Plagiarism-Checker
A utility to check if a document's contents are plagiarised.
How it works
- It searches online using Google Search API's for some queries. Queries are n-grams extracted from the source txt file.
- Resulting URL, matched contents are checked for similarity with given text query.
- Result of average similarity of all URL's is stored in output text file.
Required Libraries
The project uses python-docx module to decode docx files. The python-docx module has its own set of dependent libraries. The required libraries are:
- PIL
- lxml
- python-dateutil
- python-docx
GETTING LIBRARIES ON LINUX
- Get easy_install
sudo apt-get install python-setup tools
- Install PIP
sudo easy_install pip
- Install dependent libraries
sudo pip install PIL
sudo pip install lxml
sudo pip install python-dateutil
- Install python-docx
sudo pip install docx
- Install pdftotext for pdf support (sketchy at the moment)
sudo apt-get install poppler-utils
- Get ppt and doc support
sudo apt-get install catdoc
GETTING LIBRARIES ON WINDOWS
These steps assume you already have python installed and that python is in your windows environment variables.
Download setup-tools according to your python version. (That is python 2.7 in most cases)
Run the .exe file. The installer will automatically find your python installation location from the registry and install easy_install to the Scripts directory where your python installation is located.

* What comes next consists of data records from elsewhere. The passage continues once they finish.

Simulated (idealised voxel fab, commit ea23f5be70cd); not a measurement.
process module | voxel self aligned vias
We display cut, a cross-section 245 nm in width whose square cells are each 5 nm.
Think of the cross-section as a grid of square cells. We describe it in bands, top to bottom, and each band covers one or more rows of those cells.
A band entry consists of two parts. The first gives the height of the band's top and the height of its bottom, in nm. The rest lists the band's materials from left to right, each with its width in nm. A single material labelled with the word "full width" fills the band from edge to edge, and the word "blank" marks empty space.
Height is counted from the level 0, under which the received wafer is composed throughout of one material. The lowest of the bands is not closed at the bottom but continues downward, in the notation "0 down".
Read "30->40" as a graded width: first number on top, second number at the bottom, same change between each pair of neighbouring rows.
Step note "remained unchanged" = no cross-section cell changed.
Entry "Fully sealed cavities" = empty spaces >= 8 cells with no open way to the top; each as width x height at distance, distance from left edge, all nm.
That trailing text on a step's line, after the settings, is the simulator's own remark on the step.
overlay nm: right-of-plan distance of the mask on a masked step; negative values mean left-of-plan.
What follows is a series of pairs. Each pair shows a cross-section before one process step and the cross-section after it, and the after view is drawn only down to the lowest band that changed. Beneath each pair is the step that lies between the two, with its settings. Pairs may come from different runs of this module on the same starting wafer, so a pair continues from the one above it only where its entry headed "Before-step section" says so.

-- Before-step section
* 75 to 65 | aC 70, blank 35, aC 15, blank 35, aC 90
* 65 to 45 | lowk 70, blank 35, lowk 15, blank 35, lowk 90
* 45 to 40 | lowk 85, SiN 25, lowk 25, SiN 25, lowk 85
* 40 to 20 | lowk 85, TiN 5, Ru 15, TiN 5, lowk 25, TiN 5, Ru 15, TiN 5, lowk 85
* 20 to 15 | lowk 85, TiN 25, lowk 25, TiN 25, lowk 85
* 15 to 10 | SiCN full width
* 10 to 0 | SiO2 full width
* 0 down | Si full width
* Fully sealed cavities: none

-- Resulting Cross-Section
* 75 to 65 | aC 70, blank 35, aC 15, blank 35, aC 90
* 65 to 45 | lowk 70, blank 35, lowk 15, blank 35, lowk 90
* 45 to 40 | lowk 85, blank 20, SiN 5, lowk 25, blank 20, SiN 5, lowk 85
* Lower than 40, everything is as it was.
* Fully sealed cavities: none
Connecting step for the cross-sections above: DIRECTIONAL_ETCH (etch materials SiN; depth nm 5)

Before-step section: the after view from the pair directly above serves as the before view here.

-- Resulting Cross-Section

Once the installer has run, add easy_install to the windows environment variables path.
- Open a command window
- Run the following command:
easy_install pip
- Then install the required libraries for docx support
pip install PIL
pip install lxml
pip install python-dateutil
pip install docx
- EXEs for pdf, ppt and doc support are included in the package. Nothing need be installed.
Folder Structure
- assets/
Holds Twitter Bootstrap CSS and Javascript files and images/glyphicons
- config/
Stores configuration data (Path to Python on Windows)
- scripts/
Contains python scripts to perform plagiarism checks
- temp/
Contains uploaded files
Python Scripts
Backend is supported using python. There are 3 scripts in total.
- scripts/main.py
Main script which gets the results of plagiarism
- scripts/htmlstrip.py
Used to strip text from HTML tags
- scripts/cosineSim.py
Helper modules to find cosine similarity between strings
Usage of Python Script (Standalone)
python main.py sampleText.txt sampleOut.txt